As raw materials for the felt, it is possible to use heat-bondable synthetic fibres, particularly thermoplastic fibres. In particular, the fibrous raw materials for the felt are fibres which are thermally non-bondable at processing temperatures, with a suitable quantity, preferably 10 to 20 wt-% binder fibres admixed therein to be utilized for the thermal bonding. Such binder fibres are, at least on their surface, of a thermoplastic polymer which is converted into an adhesive state at the processing temperature. Such binder fibres used are preferably bicomponent fibres in which a part of the fibre remains unaltered and the part on the surface is converted to an adhesive state by the effect of the temperature. An example of such bicomponent fibres are PET/CoPET fibres, in which the unchangeable part is of polyester and the changeable part is of copolyester.

The following table shows some manufactured felts and their properties. The pre-felts of samples 1 and 2 were subjected to thermal bonding at a temperature of 130...140°C, after which they were needled together. In samples 3 and 4, the thermal bonding was performed on a felt formed of layers needled together.

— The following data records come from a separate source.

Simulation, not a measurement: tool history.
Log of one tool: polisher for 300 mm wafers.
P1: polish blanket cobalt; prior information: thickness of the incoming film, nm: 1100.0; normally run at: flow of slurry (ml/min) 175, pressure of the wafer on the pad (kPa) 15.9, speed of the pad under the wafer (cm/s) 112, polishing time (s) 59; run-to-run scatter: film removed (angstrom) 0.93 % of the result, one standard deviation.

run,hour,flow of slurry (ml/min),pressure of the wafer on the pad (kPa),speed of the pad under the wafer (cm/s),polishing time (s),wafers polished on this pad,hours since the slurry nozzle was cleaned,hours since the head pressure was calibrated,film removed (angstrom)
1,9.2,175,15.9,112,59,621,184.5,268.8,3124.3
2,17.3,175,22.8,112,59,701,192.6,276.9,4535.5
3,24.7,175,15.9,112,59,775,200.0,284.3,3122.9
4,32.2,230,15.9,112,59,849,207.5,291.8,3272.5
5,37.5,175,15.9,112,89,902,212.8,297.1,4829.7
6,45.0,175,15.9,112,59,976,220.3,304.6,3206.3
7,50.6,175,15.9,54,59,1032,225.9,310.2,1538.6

Table. Examples of manufactured felts. Fibre compositions 85 % PET / 15 % Kanebo 4080 bicomponent fibre (PET/CoPET)

Sample 1 Sample 2 Sample 3 Sample 4

Way of needling needling of needling of needling of a pre-felt and a two pre-felts two pre-felts card mat together together together

Heat-bonding (°C) 135 139

Grammage (g/m²) 582 744 638 744 (SFS 3/92)

Thickness (mm) (Edana 30,3-78) 0,1 kPa, mean 6,0 6,7 6,7 6,6

- minimum 5,8 6,3 6,3 6,1

- maximum 6,8 7,1 6,7 7,0 0,5 kPa, mean 5,4 5,9 6,0 5,8

- minimum 5,0 5,5 5,7 5,3

- maximum 5,9 6,2 6,2 6,2

Breaking force (N)

(Edana 20.1-73)

- in the machine direction 1219 1848 1708 1830

- in the transverse direction 602 1085 792 962

Elongation at break (%)

(Edana 20.1.-73)

- in the machine direction 67 61 49 46

- in the transverse direction 113 98 118 106

Fibre content (Volume-%) 7,8 9,1 7,7 9,3 (calculated on the basis of thickness and grammage obtained at 0,5 kPa)

Depending on the apparatus, it is possible to manufacture felts having a greater grammage than those presented in the table, directly from a card mat.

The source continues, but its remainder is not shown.